That was far from the first mishap Alex’s employers had endured.
The then cash-strapped star was tasked with taking another “world-famous conductor” for a meal – but then she realised in horror that she had just £3 to her name.
“It was an insufficient funds day so I just had to make do,” a shame-faced Alex admitted.
“I bought him a Happy Meal. I took him to the drive through and he was like this world famous conductor.”
Her aghast colleagues’ jaws dropped as they exclaimed: “You did what?!'”
Alex replied: “Yeah, he was fine with me, we made the toy, he was really happy. He was fine with a happy meal, not even a full McDonalds!”
There had been a string of major mishaps, and after the cello incident, her heart sank when her boss called her in and announced: “Right, you! This [job] is not for you.”

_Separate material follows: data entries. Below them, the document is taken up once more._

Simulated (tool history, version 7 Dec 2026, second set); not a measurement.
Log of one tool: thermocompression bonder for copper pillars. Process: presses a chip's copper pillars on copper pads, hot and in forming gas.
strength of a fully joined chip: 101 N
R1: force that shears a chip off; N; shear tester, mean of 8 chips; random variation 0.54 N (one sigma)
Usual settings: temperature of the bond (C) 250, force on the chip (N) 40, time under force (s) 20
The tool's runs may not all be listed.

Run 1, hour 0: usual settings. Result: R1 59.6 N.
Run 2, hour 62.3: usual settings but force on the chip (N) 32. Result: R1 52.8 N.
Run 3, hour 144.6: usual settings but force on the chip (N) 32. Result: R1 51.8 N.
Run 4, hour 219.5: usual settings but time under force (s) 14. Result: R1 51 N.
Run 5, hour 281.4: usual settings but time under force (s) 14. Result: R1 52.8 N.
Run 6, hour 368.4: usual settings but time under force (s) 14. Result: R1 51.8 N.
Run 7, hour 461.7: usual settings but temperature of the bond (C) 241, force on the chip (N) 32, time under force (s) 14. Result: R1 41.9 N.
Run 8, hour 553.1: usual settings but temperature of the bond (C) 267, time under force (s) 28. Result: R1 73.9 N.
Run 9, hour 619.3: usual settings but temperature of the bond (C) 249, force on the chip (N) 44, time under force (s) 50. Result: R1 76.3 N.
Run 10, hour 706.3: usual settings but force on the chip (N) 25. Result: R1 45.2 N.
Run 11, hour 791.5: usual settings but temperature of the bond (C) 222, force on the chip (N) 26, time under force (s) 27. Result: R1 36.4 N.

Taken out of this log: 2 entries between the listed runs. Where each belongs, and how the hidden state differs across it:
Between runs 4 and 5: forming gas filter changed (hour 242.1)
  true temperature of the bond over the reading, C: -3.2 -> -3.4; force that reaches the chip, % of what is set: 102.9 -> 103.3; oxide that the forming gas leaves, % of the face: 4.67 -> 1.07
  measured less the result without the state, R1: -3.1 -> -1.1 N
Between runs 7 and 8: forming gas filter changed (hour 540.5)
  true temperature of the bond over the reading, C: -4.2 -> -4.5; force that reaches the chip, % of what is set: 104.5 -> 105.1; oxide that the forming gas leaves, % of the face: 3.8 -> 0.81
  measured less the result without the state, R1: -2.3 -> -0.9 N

However, he then handed her a lifeline when he suggested another BBC position instead, declaring: “Maybe we need to screentest you.”
“They were looking for somebody to present on BBC Choice. It was in the days when digital had just started up,” Alex reminisced.
Her foray into music presenting also led to trips to Marbella to create more material – and Alex was in her element.
Alex also recalled that she was still studying at Aberystwyth University in her native Wales when she was invited to fly out to Spain for the game show Prickly Heat.
The dates clashed with her final year exams, and she had to plead with her college to fly her exam papers out for her.
The extraordinary chain of events led to one of her exams being invigilated by presenter Davina McCall.
“I sat in it a gym at exactly the same time as my friends in Wales and Davina was there going: ‘Right you have half an hour left’,” she exclaimed, describing the experience as “surreal”.